Ranking Popular Distributed Computing Packages for Data Science

We examined 140 frameworks and distributed programing packages and came up with a list of top 20 distributed computing packages useful for Data Science, based on a combination of Github, Stack Overflow, and Google results.



By Rachel Allen and Michael Li

At The Data Incubator, we strive to provide the most up-to-date data science curriculum available. Using feedback from our corporate and government partners, we deliver training on the most sought after data science tools and techniques in industry. We wanted to include a more data-driven approach to developing the curriculum for our corporate data science training and our free Data Science Fellowship program for PhD and master's graduates looking to get hired as professional Data Scientists. To achieve this goal, we started by looking at and ranking popular deep learning libraries for data science. Next, we wanted to analyze the popularity of distributed computing packages for data science. Here are the results.

The Rankings
Below is a ranking of the top 20 of 140 distributed computing packages that are useful for Data Science, based on Github and Stack Overflow activity, as well as Google Search results. The table shows standardized scores, where a value of 1 means one standard deviation above average (average = score of 0). For example, Apache Hadoop is 6.6 standard deviations above average in Stack Overflow activity, while Apache Flink is close to average. See below for methods.

Results and Discussion
Ranking Popular Distributed Computing Packages Data Science

The package ranking is based on equally weighing its three components: Github (stars and forks), Stack Overflow (tags and questions), and number of Google search results. These were obtained using available APIs. Coming up with a comprehensive list of distributed computing packages was tricky - in the end, we scraped three different lists that we thought were representative. We chose to focus on 140 frameworks and distributed programing packages (see methods below for details). Computing standardized scores for each metric allows us to see which packages stand out in each category. The full ranking is here, while the raw data is here.

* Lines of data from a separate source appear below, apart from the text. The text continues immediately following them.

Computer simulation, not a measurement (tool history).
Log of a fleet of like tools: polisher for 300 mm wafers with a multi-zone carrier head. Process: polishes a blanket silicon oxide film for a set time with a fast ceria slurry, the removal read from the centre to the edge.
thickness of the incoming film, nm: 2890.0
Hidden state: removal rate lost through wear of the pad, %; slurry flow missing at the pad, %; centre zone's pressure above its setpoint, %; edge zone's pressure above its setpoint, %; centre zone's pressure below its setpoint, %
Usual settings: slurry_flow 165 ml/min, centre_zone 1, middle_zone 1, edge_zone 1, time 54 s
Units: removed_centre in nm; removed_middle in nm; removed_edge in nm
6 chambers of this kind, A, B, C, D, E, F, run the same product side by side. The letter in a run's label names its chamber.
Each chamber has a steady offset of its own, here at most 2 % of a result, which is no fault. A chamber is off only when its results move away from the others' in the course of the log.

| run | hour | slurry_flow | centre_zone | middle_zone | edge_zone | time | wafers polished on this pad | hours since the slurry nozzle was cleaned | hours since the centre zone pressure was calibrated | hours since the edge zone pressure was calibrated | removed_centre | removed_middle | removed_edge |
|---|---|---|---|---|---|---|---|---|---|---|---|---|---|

Apache Spark and Apache Hadoop are in a class of their own
Apache Spark (1) is an incredibly popular open source distributed computing framework. Apache Spark dominated the Github activity metric with its numbers of forks and stars more than eight standard deviations above the mean. Apache Spark utilizes in-memory data processing, which makes it faster than its predecessors and capable of machine learning. It also offers an interactive console in either Scala or, more popular among data scientists, Python. Although Apache Spark was initially designed for the Hadoop ecosystem, it can run on its own using one of many different file management systems. Apache Hadoop (2) outperformed Apache Spark in Stack Overflow activity. The disconnect between Hadoop's Stack Overflow activity and the other two metrics is likely due to the fact that the meaning of Apache Hadoop has evolved over time. Rather than referring to just the framework, the term "Hadoop" can also mean all Hadoop-related projects that make up the ecosystem. This results in a somewhat inflated Stack Overflow score. Nevertheless, most of the frameworks and engines on our list have Apache Hadoop integrations. And it measured at least two standard deviations above the mean on all our metrics, solidifying its number two spot.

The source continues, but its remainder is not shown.